These were my first experience with Warlord figures and they were a learning experience!  Ok lets start with the plus side.  
  • The box includes enough figures to do a reasonable sized unit and options for  a Prussian/Hessian Fusilier (the early pickelhaube helmet), Musketeer (Prussian style tricorn) and Grenadiers (classic mitre) plus command stand and a handful of Jaegers.
  • The figures are well moulded and have a good set of accurate kit for the AWI.  I am fudging the trousers a bit going back to SYW but otherwise they fit the earlier period well.
  • There's a good variety of poses, and some of these (firing, loading and priming) are very good.
  • The box comes with a good full colour insert with instructions on putting them together and painting, plus flags.
  • I managed to put together a usable group for SP2, so they are mostly idiot proof!

 OK now for the not so good.

  • They are fussy to put together, way more so then the Perry boxes (the gold standard IMHO).
  • As always some of the figures are not so great.  The figure at the trail (the NCO and one ranker in my unit) go into this category.
  • Most of the torsos have exactly one set of arms that work with them.  This limits the variety of poses greatly.  I far prefer the Perry approach and love mixing and matching bits from different figures and boxes.
  • The heads are two-three piece constructions!  The musketeer hats have to be glued onto the heads and then the pigtails come separate (really?!?).  I went with Grenadiers in part because  their hats come cast on the heads reducing the number of steps/chances for error.  And let's just say that frustration is maximized trying to glue a pigtail on a 28mm figure, or trying to find a grey pigtail on the floor.  Several grenadiers have gone with a more cropped hair style as a result.
  • Down at the feet we have more issues, namely the figures have separate bases and the feet end at the bottom of their feet.  This gave me more conniptions trying to figure how to get these painted.  Eventually I went with the Warlord individual square bases.  They'll work well for skirmish games but be a pain in kiester in a larger game.  They are also fall over easily and I had to apply a quick fix in the form of ballast in the base.
  • You'll note that I managed to get the facing of the figures off in some cases so some grenadiers are firing at a 45 degree angle to strait ahead and will be hearing from their Sergeant shortly.
  • The seemed to take a while to paint, this may be me or it may be the figures.  But I painted a set of Perry metal AWI figures shortly after wards (post to come) and they took the paint very well with far less do overs and fixes required.

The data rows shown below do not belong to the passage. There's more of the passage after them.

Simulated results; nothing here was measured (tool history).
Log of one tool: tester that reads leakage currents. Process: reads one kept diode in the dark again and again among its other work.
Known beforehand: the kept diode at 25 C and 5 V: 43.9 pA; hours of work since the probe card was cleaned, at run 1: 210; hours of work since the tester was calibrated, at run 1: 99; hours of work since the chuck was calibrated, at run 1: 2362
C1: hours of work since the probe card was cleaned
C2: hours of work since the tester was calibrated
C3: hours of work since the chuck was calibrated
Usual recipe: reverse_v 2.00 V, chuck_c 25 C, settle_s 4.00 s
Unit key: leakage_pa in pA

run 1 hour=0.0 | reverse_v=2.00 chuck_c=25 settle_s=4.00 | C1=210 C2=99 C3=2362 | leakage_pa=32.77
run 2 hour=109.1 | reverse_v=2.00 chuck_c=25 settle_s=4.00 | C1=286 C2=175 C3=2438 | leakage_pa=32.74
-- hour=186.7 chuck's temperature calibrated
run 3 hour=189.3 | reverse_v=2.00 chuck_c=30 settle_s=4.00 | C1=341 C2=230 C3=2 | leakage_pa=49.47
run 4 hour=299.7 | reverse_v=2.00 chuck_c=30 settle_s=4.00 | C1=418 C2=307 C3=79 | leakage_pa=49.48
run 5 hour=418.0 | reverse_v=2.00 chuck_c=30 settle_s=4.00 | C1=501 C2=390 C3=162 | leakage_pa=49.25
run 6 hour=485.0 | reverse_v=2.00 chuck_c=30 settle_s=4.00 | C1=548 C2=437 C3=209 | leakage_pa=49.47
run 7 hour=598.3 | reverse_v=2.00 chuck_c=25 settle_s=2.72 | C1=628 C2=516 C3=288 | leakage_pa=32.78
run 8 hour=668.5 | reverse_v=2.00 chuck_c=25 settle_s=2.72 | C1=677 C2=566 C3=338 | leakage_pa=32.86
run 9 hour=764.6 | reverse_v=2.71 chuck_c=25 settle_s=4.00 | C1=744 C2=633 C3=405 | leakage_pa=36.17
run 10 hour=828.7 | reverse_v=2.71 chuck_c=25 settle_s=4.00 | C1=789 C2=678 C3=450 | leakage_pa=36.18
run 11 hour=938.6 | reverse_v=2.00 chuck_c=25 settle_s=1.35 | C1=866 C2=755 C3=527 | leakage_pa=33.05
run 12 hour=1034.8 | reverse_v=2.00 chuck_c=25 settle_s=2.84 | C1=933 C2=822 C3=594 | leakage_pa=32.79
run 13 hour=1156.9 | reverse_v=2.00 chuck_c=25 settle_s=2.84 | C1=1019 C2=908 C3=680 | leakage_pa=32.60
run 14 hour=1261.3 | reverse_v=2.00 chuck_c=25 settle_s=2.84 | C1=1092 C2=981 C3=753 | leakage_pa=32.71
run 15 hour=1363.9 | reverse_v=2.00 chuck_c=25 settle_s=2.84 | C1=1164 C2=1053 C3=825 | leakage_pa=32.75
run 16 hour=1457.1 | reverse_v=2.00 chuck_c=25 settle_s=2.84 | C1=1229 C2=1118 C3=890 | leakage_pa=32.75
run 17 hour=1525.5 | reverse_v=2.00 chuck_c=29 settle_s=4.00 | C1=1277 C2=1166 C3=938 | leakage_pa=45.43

Herrs Schultz and Muller need to adjust their aim.  Eyes front soldiers!

Hoffman at least has his eyes on the prize and is aiming dead ahead.  I am not a huge fan on the head down at the trail figure that doubles as an NCO with a swap of a partizan carrying set of arms.

The other problem with the bases, being hollow they don't have much ballast and the figures topple over easily.  I compensated by supergluing a small washer into the hollow space.

Rear view showing the kit and the problematic pigtails (or lack there of).

Again from the rear and above.  Much of the slowness in painting came from the cross belts (and lapels on the front of the figures).   The detail wasn't crisp enough to get it right first time out.

Tuesday, September 27, 2016

Civilians for the Kleine Krieg

I had these figures painted up weeks so (they featured in my last SP game) figured they better make it on the blog while I remembered them!  This is a set of 8 civilian types to act as encounters, tasks or scenic items as required in my SYW skirmish games using Sharp Practice.

We have four members of the noble or wealthy middle class, one gent a younger lady, an older lady and a young lad playing soldier with a toy musket.  There are also four members of the working classes, a fairly well dressed fellow with a barrel, a labourer with a sack of grain, a female servant with a platter of food and a young lad who is scampering like he's just played ring and run!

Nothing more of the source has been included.